But two years into this project, I’ve already cast my lot, obviously. And having finished the final essay from this year’s book, Imagination in Place, (“God, Science and Imagination”), I thought I would try writing down Some Wendell Berry Rules for Better Thinking.

Much as I know this kind of thing would be anathema to Wendell, the more pressing fact is that we already need to learn a new way of getting along and of getting by, and fast. (See https://nca2014.globalchange.gov/report). For if threats are what cause people to change, and a common enemy is the great unifier, then all of us -- brown, black and white – should be learning how to confront the mind of the avaricious, the mind of the extractor, and yes, the mind of the rapist. Many can teach us how to empower our thinking and many are worth emulating, including Wendell Berry, if we are willing to forgive him his privilege.

The following is drawn from one short essay, “God, Science and Imagination” -- a fine piece on which to end the electoral year and the book, and to glean a few important rules for bettering the world by better thinking.

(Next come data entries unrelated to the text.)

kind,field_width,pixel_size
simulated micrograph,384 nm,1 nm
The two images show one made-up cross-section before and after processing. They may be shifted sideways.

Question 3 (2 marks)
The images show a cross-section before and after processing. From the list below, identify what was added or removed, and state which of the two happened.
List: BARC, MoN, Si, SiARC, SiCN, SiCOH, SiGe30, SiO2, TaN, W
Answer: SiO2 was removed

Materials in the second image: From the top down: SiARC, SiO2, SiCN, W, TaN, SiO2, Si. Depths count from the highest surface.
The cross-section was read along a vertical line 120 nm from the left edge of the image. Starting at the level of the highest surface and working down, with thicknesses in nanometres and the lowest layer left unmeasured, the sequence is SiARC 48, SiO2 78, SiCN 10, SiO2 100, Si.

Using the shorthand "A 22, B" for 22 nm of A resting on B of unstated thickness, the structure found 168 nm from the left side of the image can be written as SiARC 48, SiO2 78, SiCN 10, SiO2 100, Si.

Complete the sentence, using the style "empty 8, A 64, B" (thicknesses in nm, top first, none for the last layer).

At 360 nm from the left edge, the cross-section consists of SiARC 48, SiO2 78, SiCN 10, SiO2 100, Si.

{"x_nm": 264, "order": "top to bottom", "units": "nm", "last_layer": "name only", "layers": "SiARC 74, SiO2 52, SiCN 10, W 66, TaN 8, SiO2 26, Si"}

1. Learn to Recognize STEM-based Fundamentalism. We tend to associate fundamentalism with religion, but it shows up in Science and Tech as well. (Some would argue Technology is now itself a religion). Fundamentalists, whether scientific or religious, use language that presents belief as knowledge, for the sake of convincing or converting those who disagree. Fundamentalist opinions are always charged with power, masquerading as fact. That’s how you can make them out. They are not even-toned. They seek victory, and never acknowledge the possibility of error. Rule No. 1 is to be wary of fundamentalist language, even when spoken by so-called “experts” in STEM fields. This is especially important when experts begin predicting the future. The scientific rigor that applies to scientific methods cannot be applied to future-casting, but that doesn’t stop technologists from using their platforms to speak authoritatively about what’s ahead for us. Look no farther than the climate change debate, such as one exists any longer. Compare the tone and evidence of the climate change scientists and that of the climate change deniers. The deniers are strident, absolutist, and leave no margin for disagreement. They are the fundamentalists.

2. Know and Say When You Don’t Know. This is a corollary to number 1, and is violated by pretty much everyone, pretty much all the time. In the same way that we aren’t supposed to emulate anyone, it’s somehow become abnormal to admit uncertainty or unknowing. Because we are shaped by the scientific epoch we’re living through, we’re conditioned to believe that minds are tools for knowing. Saying you don’t know, therefore, is akin to admitting you have a faulty mind. The opposite is closer to the truth. We are humans -- short-lived creatures of limited intelligence, bound to talk about things we can’t provably know. So Rule 2 is to know and say what you don’t know. This is, according to Wendell, the only way to honor the actual, unknowable truth, as well as your neighbors and fellow creatures. Want to “be the change?” Say “I don’t know what to think” aloud, the next time you’re confronted with your own ignorance. “Beginner’s mind” is the first step toward a more peaceable world.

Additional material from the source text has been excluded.